You lose the drawstring on your pajamas or sweat pants when it gets sucked inside by the elastic?
Blogs you have read for a long time just peter off into nothingness? I am surprised that spell check agrees that is a word. Why wouldn’t you just post a final entry saying stick a fork in you you’re done? Or at least update periodically that you weren’t eaten by wolves or something. I guess I can understand that you have lost your mojo or interest in blogging, but we, your readers that you worked so hard at cultivating, sometimes grow to care about you and your family, and might have prayed for your situations in the past, and had various levels of blog communication with you, we are always left wondering if you are out having a wonderful life and got too busy to blog or you are in the grips of something truly heinous. I realize that they are not obligated to tell us all about their business, but it seems like a courtesy. A final chapter shall we say. I pinky swear promise that I will tell you all if I am getting out of Dodge. And if I can’t, I will give someone my password and they can.
The day you decide to debark The Eating Train is the day there are delectable treats everywhere?
You discover the reason you found that super good deal at the thrift store is because there is a flaw where you did not see it. True story.

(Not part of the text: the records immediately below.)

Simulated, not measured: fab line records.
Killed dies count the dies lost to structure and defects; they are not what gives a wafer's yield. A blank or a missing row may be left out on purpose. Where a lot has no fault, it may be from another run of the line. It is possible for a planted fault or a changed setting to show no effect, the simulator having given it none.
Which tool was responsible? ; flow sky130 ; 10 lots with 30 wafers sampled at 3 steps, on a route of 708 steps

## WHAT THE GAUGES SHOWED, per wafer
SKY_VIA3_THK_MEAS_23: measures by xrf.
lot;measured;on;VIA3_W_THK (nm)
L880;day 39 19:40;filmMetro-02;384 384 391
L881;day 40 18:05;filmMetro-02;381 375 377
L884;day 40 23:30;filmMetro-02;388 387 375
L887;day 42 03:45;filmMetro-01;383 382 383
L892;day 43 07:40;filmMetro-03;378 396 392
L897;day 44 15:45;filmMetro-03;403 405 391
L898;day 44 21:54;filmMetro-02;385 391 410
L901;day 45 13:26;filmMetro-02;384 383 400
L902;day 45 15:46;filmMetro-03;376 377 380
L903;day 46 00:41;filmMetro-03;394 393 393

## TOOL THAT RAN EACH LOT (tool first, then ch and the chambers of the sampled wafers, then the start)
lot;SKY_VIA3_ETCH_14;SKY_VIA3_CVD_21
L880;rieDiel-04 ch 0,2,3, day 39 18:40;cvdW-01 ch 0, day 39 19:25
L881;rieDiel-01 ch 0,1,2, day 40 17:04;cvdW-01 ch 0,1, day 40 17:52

The kitty witties that you so lovingly care for and feed and water daily and change their potty box, WILL NOT sit on your lap? Why you do me like that kitties? I have never NOT had a lap cat and now I have three.
And when you make them, it’s not really very satisfying. Trust me.
There is a little something bugging you on one of your boots, that you cannot find, and that wasn’t there the last time you wore them?
You wake up early on the one day that you don’t have to get up early? For no good reason.
These have been some of my ponderings this week.
What bugs you?
Have a satisfying weekend.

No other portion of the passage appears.